Today we would try to cross thing off our many lists. Good science is in the details and there were a pile of details that needed to be attended to. On the seismic side, final preparation of the cage and guns had to be done. Formalizing flight plans and waypoints for the seismic instruments was another priority. Finalizing the computer setups for data collection and analysis also had to be competed. Many times it seemed like one thing crossed off the list just meant two new things added on.

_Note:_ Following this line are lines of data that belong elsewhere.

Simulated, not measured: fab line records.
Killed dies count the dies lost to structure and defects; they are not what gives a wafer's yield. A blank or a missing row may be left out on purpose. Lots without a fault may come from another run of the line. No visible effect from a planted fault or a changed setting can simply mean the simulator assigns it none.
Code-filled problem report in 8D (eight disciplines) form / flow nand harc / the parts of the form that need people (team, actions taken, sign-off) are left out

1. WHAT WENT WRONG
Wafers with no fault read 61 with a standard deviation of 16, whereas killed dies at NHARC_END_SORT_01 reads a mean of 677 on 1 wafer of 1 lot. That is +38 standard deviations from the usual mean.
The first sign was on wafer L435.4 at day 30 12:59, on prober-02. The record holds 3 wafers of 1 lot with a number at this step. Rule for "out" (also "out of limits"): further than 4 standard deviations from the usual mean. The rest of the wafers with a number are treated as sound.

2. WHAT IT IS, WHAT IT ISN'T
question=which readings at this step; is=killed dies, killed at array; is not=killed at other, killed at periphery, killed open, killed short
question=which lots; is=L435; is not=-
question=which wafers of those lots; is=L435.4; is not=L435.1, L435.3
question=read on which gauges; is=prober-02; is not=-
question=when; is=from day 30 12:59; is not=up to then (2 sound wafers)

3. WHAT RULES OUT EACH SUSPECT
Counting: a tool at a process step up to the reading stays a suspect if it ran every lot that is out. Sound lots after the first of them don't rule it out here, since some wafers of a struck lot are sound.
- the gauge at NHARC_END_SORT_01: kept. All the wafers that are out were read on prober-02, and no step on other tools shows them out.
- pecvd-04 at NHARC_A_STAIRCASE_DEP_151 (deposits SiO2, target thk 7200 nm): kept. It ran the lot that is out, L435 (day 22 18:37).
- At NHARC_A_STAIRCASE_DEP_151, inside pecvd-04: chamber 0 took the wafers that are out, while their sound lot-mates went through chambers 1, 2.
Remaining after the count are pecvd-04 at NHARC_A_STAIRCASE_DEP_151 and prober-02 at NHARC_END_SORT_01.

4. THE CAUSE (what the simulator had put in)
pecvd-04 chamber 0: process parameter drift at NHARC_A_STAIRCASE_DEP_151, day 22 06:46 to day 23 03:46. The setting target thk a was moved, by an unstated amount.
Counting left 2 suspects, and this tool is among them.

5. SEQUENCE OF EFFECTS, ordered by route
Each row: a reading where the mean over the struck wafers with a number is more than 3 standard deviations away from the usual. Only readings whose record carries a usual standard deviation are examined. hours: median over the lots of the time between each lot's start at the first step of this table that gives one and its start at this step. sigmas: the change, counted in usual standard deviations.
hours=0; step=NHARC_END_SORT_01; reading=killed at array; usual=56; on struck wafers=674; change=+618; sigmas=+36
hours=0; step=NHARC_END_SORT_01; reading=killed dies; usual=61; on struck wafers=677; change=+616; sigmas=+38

By 9:00 Matt was busy on the fantail starting to assemble the airlines for the guns. Eight 125-foot hoses would have to be cut, couplers attached and fed through the protective tube before days end. The first two boxes contained previously cut pieces. Each had to be unrolled back and forth across the fantail and measured. This was a difficult task because the fantail was full of obstacles. What seemed like a simple straightforward job took a couple of hours to complete.

Dale taught Russell, Matt and I how to attach the hose couplings. Sixteen couplings and thirty-two labels later and the hoses were done. We had to figure out how to get a rope through the sixty-foot protector tube so that we could use the rope to pull wires and hoses through. The initial plan was to hoist one end of the tube with a crane and use gravity to pull the rope down and though by attaching it to a heavy weight. We came up with an alternate plan. Using left over PVC pipe from the antenna stands, we fished the pipe down the tube while it laid flat on deck. By using pipe couplers and duct tape we were able to get the rope snaked through in no time.

Once the rope was though we could start pulling hoses. It was a three-man operation. One person was pulling the rope and the other two uncoiling the hoses. At this point we just had to get the gun cables ready.

Early in the afternoon Harm and indicated that tomorrow we would do a recon flight to get a better overview of the ice and plan for deployment of seventeen instruments for our first seismic survey. This was tentative on our arrival at our starting point this evening.

I had to cut a bunch of plate steel to for one of the Coast Guard techs to weld an attachment bracket to the top of the cage. It took most of the day for the piece to get fabricated, but it was on the cage ready for final welding in the morning.

The coring team from OSU continued to prepare. The Coast Guard removed the coring A frame that had been damaged by the ice on the trip to Barrow to pick us up. They were fabricating a new one and will probably install it tomorrow.

Dale and Mark checked through the bolt gun cables. We were given four to pull for the four bolt guns on the cage. By 8:00 we had all 8 hoses, and 4 bolt gun cables in the tube. We had 4 GI cables to finish and pull tomorrow. We also modified the ends of the protective tube. We drilled holes though the end of the tube sidewall to attach shackles to tie the ends to the cage frame and deck when the cage is deployed.

By about 10:00 it became apparent that the ice in the area that we had planned to deploy might not be the best for the helicopters to land on. It was decided to shift the whole cluster of waypoints for the first experiment about 45 miles north or so. Once there, recon of the ice would occur and initial deployment could start as well.

We would have to see. Russell and Chase worked through the night to untape and untangle a mess of wires and cables for the GI guns. They had a full nights worth of work ahead of them.

Marcy and Steve updated waypoints for the new seismic location. It will be an early start and long day tomorrow.